Arguably, we would need to augment the primary_key functionality of Schema, which would create big problems in iox.
Changes required extend to the mutable_batch and arrow_util crates for supporting a new data type would be challenging to implement while not being relevant to us in influxdb3, and would therefore be introducing changes to iox for no immediate reason.
I believe the changes need to account for nullability, which is a property that we really don’t want this field to have, and also makes things tricky w.r.t. the first bullet point.

It may be possible that we extend the data model with a new field type to support the fixed size binary array. It would just be a field, though, so I don't know that this gives us much improvement over what we are doing now by storing it as a String field.

I need to better understand how deeply embedded the schema::Schema is in the querying side of things to decide if (2.) or (3.) are worth considering. Specifically:

[ ] What pieces of functionality does the Schema provide other than the ability to produce record batches as it is doing for the TableBuffer?
[ ] Would supplanting the use of schema::Schema with something else hinder our ability to rely on iox_query for the SQL/InfluxQL query planning code that we currently rely on?
[ ] How much work would (2.) entail?

pauldix commented 5 months ago

I think option #3 should be easy enough to implement. Have a look at my test indexing branch, I produce a record batch with a projected schema here: https://github.com/influxdata/influxdb/blob/pd/buffer-indexed/influxdb3_write/src/write_buffer/table_buffer.rs#L223-L224

You could inject whatever schema you want when you're putting together the record batch.

The only problem with _series_id being a field is that we want any deduplication to use that and time, not the tags. But that change would absolutely require big changes to iox_query to work that way. So in advance of that maybe using a field for _series_id would work. It's possible to get the query engine to not dedupe by having the buffer chunk return false here: https://github.com/influxdata/influxdb/blob/8f59f935c5961297d9cffc3a18f2bd8d78b36f44/influxdb3_write/src/chunk.rs#L44-L46

hiltontj commented 5 months ago

@pauldix - there is something I overlooked: although it is not too hard to add support to our TableBuffer for the FixedSizeBinary data type to allow writes, the reason for the panic when producing record batches is because I am still initializing the column for _series_id as a String. That happens here: https://github.com/influxdata/influxdb/blob/8f59f935c5961297d9cffc3a18f2bd8d78b36f44/influxdb3_write/src/write_buffer/mod.rs#L547

However, because there is no ColumnType, i.e., InfluxColumnType, for the byte array, we don't have a way to initialize it correctly. Adding it as a field might be a shortcut solution then.
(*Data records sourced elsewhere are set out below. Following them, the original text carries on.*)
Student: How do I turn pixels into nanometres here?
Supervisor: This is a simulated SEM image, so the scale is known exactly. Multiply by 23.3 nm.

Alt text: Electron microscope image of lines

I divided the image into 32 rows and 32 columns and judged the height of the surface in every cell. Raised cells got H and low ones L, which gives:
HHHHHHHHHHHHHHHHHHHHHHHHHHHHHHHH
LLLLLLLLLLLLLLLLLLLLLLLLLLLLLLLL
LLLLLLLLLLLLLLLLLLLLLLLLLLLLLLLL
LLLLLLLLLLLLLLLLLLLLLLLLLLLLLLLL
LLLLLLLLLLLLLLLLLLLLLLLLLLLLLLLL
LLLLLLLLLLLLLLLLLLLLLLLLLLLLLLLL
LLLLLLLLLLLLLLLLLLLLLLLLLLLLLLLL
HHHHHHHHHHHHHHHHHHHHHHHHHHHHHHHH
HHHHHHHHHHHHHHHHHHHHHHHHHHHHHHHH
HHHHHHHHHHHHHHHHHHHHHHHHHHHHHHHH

Either way, I will likely spend a bit more time understanding the current Schema, but will then try out the schema projection approach you linked there, and see where I can get with that before trying to extend the InfluxColumnType again.

pauldix commented 5 months ago

Yeah, you wouldn't do a projection, but just construct a new ArrowSchema struct and insert the series id column into it.

alamb commented 5 months ago

Extend the data model (InfluxColumnType) in the schema crate with a SeriesId

I agree this is messy and will have many non trivial implications, but I think that is inevitable if you change how the data model works.

In other words, I don't think it is just how the code is structured -- there are deep assumptions about the data model (in InfluxQL for example, and the deduplication)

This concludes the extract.